House - indeterminate date, Caherfadda, Co. Clare
Co. Clare |
House
At Caherfadda in County Clare, the remains of a house have been reduced to a low, overgrown mound of stone, roughly four metres east to west and barely a metre tall.
What makes the situation quietly odd is where that mound sits: inside a cashel, a type of early Irish stone ringfort, whose enclosing wall was itself largely demolished when the house, and a second dwelling nearby, were built within it. One ancient structure was effectively quarried to build another, considerably more recent one.

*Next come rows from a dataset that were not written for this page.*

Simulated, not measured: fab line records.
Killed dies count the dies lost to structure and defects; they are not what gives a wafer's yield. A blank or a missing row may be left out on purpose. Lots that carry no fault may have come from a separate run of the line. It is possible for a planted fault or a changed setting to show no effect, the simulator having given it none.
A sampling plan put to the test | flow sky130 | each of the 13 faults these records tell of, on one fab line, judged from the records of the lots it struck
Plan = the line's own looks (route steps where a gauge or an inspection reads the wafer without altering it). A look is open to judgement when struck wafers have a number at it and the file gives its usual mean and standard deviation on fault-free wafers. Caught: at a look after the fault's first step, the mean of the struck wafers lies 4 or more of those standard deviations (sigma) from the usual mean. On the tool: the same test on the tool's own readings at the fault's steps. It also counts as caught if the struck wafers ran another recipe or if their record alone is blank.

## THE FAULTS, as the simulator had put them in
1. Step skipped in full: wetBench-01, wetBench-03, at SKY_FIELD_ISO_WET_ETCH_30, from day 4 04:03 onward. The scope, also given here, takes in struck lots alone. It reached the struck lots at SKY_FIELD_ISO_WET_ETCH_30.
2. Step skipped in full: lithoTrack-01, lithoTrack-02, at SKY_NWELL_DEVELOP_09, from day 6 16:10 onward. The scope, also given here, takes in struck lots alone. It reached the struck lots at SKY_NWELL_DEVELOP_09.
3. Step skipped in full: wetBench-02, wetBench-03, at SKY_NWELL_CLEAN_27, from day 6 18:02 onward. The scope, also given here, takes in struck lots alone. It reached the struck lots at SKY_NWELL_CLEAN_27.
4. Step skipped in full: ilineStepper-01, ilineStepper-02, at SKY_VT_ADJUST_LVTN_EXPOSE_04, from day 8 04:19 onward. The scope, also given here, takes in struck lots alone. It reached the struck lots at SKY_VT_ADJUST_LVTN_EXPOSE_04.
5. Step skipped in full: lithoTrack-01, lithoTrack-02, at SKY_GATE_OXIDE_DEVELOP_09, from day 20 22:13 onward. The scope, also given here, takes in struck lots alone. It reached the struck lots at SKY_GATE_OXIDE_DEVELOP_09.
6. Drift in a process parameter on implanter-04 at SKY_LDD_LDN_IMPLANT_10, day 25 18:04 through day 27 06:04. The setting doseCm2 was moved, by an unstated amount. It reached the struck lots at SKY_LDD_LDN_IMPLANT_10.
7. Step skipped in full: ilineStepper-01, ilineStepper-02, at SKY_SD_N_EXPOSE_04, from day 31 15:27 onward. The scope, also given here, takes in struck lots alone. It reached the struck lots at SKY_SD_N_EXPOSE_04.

The cashel's fate was recorded by the antiquarian Thomas Johnson Westropp, who described it in 1913 as a ring-wall of poor coarse crag slabs nearly levelled when the houses were built in it. Both dwellings appeared on the Ordnance Survey six-inch maps of 1840 and again in 1916, suggesting they were occupied, or at least standing, across that span of decades, though their exact date of construction remains unknown. Today the house in question survives only as a cairn, its rubble sitting on a D-shaped raised platform roughly twenty metres long and ten metres wide, the edge of which is marked by a shallow dip in the ground. A second house lies about seven and a half metres to the west on the same platform, the two ruins occupying what was once the interior of the cashel together.